Burger King UK's CEO Just Said the Quiet Part Out Loud: 'Invest in Brand or You'll Surely Die.' The £1B Sales Number Is the Receipt.
Burger King UK CEO Alasdair Murdoch told the Marketing Week Leadership Summit on 21 May that brand investment was the turnaround engine. System sales have more than doubled since 2018 and now top £1B. Brand spend with 1/10th of McDonald's budget required creative bravery, not bigger budgets.
Brand investment is not a budget question. It is a creative bravery question. The size of your media spend is what you do with what you have.
Burger King UK's CEO Alasdair Murdoch stood up at the Marketing Week Leadership Summit on 21 May and gave the bluntest line of the year on brand spend. "Invest in brand or you'll surely die." The line is going to get quoted for the next twelve months. The reason it will get quoted is that he has the numbers to back it up.
When Murdoch and CMO Katie Evans took the business over in 2018, Burger King UK was the discount chain. Estate underinvested. Restaurants outdated. Brand reliant on price cuts. Eight years later the business has more than doubled total system sales and crossed £1 billion. Bridgepoint just put in another £15 million with a further £20 million expected by mid-2027. Thirty new restaurants a year from 2026.
Murdoch's actual argument was sharper than the headline. "If you are Burger King and you have one-tenth of the budget of McDonald's, we've got to be creative. We've got to be brave."
McDonald's outspends Burger King roughly ten to one on UK media. Burger King outranks McDonald's on creative awards, brand recall and PR pickup. The Whopper Detour campaign, the Moldy Whopper, the firing of the King mascot, the recent Oscars brand reset, all on a fraction of the rival's budget. The brand is built on doing something that earns attention rather than buying it.
Why it matters
Australian CMOs are heading into a budget cycle where finance teams will be asking the same question they ask every recession-adjacent year. Why are we spending on brand if we cannot directly attribute it. The honest answer is because the alternative is the discount spiral. Burger King UK lived in that spiral until 2018. The turnaround is the case study that says you can climb out, but only with creative bravery the brand team has not been allowed to bring in years.
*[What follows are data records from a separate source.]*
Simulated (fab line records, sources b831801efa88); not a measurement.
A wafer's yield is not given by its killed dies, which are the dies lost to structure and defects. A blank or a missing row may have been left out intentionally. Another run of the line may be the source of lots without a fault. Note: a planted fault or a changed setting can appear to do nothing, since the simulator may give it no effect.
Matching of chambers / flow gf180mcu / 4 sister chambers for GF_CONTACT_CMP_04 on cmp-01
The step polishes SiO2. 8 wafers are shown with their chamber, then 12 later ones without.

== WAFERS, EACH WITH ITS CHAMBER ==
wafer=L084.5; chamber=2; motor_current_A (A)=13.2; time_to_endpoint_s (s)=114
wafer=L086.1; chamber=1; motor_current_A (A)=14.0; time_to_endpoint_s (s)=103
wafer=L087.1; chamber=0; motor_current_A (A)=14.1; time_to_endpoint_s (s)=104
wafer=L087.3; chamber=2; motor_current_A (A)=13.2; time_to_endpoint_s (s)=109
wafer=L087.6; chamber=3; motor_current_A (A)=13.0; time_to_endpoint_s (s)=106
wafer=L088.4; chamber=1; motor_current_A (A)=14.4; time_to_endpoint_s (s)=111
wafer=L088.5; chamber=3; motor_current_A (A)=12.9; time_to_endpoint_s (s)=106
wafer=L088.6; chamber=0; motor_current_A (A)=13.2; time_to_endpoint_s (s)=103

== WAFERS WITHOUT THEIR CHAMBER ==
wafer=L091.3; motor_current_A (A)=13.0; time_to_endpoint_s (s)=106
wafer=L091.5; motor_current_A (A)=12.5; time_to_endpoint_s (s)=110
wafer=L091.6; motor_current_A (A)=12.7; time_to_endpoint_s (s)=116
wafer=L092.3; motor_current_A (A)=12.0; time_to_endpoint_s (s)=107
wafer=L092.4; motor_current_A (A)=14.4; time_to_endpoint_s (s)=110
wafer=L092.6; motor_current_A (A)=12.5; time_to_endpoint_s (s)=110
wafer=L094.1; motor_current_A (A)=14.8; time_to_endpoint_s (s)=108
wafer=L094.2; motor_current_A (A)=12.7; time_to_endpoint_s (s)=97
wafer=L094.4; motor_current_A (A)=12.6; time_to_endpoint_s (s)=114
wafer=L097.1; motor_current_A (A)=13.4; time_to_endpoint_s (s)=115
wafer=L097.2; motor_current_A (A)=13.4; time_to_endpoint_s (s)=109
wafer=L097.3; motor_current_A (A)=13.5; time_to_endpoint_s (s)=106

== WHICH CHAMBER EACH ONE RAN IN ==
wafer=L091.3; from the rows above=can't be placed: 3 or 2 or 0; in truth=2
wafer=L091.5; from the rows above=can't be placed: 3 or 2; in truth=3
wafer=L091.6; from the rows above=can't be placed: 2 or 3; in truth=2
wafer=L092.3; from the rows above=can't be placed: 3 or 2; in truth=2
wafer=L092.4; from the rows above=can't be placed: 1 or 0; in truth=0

Burger King UK total system sales, more than doubled since 2018, on a media budget one-tenth the size of McDonald's
The Murdoch quote will land particularly hard with Australian QSR, retail and FMCG brands that have been pulling brand spend into Performance Max and last-click attribution dashboards. That trade has been masking long-term brand erosion behind short-term conversion lifts. The lift looks good. The brand search trend tells the other story.